Alphabet, parent company of search behemoth Google, saw a 34% year on year increase in its revenue in the quarter to March 2021. It added a massive $14bn to revenue vs. the same time last year. That is what you call growth, so the stock itself must have had an awful time, I hear you say? Nope. Alphabet’s share price has risen 30% year to date. That is an additional $340 billion in market capitalisation!
And sure, mega banks, JP Morgan and Bank of America are well known value stocks and have risen +26% and +37% respectively over the same time period. Yet they were hardly down in the value doldrums before. Investors in both stocks would have seen investments increase by around a third in value if reinvesting dividends over 2019 and 2020.

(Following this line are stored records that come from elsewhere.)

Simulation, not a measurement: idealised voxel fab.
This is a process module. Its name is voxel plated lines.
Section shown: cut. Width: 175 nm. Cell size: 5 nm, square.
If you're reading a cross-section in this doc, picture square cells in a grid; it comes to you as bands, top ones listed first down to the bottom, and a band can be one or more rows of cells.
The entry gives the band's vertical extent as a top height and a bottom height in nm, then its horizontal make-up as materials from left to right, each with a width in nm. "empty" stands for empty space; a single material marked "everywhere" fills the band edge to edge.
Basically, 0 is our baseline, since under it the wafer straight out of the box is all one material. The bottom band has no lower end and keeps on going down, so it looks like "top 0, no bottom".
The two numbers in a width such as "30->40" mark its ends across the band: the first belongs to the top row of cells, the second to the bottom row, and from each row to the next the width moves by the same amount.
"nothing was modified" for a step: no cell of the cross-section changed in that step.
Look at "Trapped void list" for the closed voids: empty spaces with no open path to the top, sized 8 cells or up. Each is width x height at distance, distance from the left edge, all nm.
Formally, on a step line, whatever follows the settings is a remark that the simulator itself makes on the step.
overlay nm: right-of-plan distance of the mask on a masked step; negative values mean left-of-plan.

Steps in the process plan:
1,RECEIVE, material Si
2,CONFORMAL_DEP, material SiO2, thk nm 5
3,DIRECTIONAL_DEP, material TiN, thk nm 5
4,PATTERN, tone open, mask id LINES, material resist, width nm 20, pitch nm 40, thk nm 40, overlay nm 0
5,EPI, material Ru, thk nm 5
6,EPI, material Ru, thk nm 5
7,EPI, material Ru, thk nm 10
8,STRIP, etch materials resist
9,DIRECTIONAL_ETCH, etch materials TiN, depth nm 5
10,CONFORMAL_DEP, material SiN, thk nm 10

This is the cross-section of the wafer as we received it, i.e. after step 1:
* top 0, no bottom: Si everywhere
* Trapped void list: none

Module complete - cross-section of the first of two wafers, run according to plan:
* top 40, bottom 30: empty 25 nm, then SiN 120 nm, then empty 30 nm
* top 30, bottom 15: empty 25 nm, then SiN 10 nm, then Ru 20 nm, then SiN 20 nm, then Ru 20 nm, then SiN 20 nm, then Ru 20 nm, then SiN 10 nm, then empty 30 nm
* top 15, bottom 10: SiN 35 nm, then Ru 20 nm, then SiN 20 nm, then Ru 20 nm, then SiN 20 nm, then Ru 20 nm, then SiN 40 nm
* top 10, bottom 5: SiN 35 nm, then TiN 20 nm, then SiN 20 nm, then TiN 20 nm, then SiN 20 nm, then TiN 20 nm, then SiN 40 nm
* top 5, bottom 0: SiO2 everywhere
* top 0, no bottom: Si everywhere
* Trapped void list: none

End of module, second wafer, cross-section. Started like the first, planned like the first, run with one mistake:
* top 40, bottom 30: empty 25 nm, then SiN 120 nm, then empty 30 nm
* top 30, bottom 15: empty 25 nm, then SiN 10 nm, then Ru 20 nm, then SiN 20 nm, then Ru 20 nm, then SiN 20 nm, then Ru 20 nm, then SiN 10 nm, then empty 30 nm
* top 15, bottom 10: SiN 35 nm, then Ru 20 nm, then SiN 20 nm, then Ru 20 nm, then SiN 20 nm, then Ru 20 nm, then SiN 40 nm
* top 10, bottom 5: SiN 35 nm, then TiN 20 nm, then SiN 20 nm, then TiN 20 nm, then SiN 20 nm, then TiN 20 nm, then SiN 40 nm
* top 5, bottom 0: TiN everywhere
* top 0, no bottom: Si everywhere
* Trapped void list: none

One of the biggest surprises, or perhaps not, has been just how quickly demand for luxury goods has rebounded. LVMH the handbags-to-bubbly French conglomerate saw demand for its main Fashion & Leather Goods division rise +52% in the first quarter of 2021. Even with a lockdown-affected -10% the year before, that is 37% growth over two years. Uh-oh growth stock, it can’t have been pretty for the share price you cry? Think again! The stock has added a fifth to its market cap so far this year.
The lesson is to avoid getting drawn into the headlines. What matters most of all is owning good companies that can compound over time, not whether one arbitrary style is more in vogue than another. Over the longer term, it is hard, if not impossible, for any stock price to defy the growth (or not) of its underlying business. The future’s bright, the future’s nuanced.